Depending on what minute you catch Congress it looks as though NASA’s aeronautical budget is going to be restored. The problem is that it isn’t clear what the demand is. Some suggest that the workers will be paid to dust unused wind tunnels. If there is money but no work then it might make sense to see if they can be used by industry somehow.

My suggestion is a type of externship. This has been suggested elsewhere but often it required the company to deal with the onerous overhead of dealing with NASA regulations. For many companies that overhead would be a severe distraction from the business of building products.

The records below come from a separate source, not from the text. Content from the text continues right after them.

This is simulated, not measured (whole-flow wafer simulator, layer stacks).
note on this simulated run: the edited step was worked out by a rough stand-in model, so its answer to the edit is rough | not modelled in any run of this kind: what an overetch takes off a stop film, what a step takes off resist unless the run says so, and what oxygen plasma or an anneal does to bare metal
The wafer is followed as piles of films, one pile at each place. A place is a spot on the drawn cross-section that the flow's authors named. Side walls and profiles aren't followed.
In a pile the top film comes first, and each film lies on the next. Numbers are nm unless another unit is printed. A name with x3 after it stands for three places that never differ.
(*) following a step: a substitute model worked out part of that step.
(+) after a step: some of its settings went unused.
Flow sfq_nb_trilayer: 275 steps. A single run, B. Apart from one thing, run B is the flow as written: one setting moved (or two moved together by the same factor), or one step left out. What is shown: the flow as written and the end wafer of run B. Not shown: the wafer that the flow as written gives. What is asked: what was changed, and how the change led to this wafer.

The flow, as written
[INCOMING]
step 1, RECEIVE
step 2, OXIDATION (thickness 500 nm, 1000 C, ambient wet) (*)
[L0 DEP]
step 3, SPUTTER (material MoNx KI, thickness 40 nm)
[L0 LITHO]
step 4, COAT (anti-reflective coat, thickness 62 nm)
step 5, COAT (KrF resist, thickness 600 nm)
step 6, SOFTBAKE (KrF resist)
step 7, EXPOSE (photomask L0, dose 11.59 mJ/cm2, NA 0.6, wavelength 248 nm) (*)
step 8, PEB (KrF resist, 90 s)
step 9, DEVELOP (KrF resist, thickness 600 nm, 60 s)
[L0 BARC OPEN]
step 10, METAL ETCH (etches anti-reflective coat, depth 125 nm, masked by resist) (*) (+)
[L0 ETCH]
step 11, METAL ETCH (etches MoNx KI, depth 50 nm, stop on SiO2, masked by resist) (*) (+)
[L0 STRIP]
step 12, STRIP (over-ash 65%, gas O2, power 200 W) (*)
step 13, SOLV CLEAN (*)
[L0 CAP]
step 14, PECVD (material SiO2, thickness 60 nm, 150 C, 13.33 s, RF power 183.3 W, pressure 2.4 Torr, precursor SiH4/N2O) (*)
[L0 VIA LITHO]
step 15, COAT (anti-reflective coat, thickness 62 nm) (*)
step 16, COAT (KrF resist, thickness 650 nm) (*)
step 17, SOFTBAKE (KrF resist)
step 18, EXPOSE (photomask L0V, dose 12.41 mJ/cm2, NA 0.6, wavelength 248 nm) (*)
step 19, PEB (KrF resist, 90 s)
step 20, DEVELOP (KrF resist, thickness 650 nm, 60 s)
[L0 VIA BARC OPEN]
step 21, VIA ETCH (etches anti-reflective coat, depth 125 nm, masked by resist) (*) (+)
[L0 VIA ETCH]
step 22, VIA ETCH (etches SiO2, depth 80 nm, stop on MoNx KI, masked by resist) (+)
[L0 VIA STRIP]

The prefered system would be to flip the point of view around: make NASA apply to the companies. Create a system whereby companies can easily advertise positions and/or research that needed to be done and have NASA’s budget pay for the time needed to implement it. The same could go for resources: a NASA wind tunnel staff could make proposals to “alt.space” companies such as “instead of doing all that CFD analysis, just come down to our wind tunnel and we can do it for you”. The proposal could even include monetary or resource allocations that the company would provide. I.e. “NASA Ames wind tunnel #7 plus two engineers would like to help you do supersonic tests of your airframe, NASA will kick in 80% of the employee costs and 100% of the wind tunnel costs. We believe that our resources can save you X percentage in your vehicle development costs.” The NASA employee technically works for the company as an independent contractor. They follow company policies and procedures. But their salary and benefits are paid by NASA.

This puts the onus on the NASA staff to find something interesting to do. And it sets a bar such that the company only gets motivated staffers that apply. It really is a classical externship. And once the employee rotates back into NASA they now have a different perspective on how things can be done.